Also, odds are good that data is generated by one proprietary system and has to be loaded into another, and neither supports direct database access (for safety, this isn’t a bad practice) but everything supports CSV import / export. And if someone in this process then opens the CSV in Excel (which will happen automatically if you double click the file on a Windows machine with Office installed), Excel will mess up the file as mentioned. The usual applies: cheap, fast, good: pick two. They picked cheap and fast here.
I can fully understand this happening in batch transfers. If there’s not a need for real time info and you’re dealing with different systems from different labs, then you want a simple, reliable export to map to your setup.

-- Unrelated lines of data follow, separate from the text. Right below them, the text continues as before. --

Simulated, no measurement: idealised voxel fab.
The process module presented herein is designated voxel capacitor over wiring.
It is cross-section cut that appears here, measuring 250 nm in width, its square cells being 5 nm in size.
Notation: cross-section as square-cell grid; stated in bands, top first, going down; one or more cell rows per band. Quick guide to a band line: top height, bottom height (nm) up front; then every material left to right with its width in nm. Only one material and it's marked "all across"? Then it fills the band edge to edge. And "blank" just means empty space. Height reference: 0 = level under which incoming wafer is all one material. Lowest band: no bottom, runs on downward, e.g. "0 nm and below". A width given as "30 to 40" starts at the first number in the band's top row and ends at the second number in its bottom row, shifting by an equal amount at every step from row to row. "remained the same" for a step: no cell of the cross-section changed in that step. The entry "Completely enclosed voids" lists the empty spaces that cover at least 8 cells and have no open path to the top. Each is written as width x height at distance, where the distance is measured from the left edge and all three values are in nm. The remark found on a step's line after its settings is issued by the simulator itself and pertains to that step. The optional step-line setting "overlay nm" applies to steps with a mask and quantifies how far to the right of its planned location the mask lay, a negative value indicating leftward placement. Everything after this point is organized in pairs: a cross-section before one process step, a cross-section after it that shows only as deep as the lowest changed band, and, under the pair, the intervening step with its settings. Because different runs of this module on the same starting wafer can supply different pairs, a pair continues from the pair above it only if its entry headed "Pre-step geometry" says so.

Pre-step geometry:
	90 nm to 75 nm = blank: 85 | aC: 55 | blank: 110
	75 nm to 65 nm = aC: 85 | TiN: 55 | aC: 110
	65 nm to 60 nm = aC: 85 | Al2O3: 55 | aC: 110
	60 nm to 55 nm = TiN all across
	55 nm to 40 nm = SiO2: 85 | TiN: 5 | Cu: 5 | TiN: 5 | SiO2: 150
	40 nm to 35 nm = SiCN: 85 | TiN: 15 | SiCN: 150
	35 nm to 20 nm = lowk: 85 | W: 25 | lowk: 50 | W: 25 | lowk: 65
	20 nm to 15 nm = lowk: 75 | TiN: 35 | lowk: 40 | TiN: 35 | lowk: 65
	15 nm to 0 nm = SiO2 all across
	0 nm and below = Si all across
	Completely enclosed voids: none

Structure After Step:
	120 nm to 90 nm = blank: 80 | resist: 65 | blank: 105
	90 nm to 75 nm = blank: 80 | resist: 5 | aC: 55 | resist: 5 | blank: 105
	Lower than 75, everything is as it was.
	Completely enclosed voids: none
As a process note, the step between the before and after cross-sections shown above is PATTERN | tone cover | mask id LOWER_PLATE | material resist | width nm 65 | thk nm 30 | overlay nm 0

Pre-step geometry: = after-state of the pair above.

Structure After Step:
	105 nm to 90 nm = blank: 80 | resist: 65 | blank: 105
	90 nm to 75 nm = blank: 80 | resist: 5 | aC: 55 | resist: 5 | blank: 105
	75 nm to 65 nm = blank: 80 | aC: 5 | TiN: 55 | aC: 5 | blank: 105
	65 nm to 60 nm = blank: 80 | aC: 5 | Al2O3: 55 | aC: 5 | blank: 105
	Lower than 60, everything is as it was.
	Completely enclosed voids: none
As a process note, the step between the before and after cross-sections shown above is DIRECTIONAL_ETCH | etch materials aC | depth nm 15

One fuck up is someone using Excel to ingest the CSV file, who seemingly doesn’t understand the limitations. What I’m more curious about though is that it’s phrased as if the lab is sending all the test every time, rather than a delta.
(and this is from someone who occasionally deals with TRADACOMS retail data for work)
Ok, out of curiosity I created a 1200000 rows csv file and tried importing it in Excel.
This is what happens:
So, double incompetence, first using Excel for the task, second clicking away warnings.
Edit: as the BBC reports, it would seem that the problem would lie in exporting the data with old .xls format, that only allows for 65535 rows.
I’m quite sure they could have caught that too.
I think the Conservative party and the Blairites were too, so it’s a good fit.
I’m just a librarian but we use a diff file generated on powershell to do our CSV data transfers rather than the whole data each time.
A shocking % of the world runs off excel. Have a friend who was a trader for a while, said that 10 figure portfolios are still managed with Excel and VBA. Even today.
The shit just works. There’s something to be said for that, and for a platform most everyone already knows and has at least some understanding of (even if they don’t get the difference between rows and columns).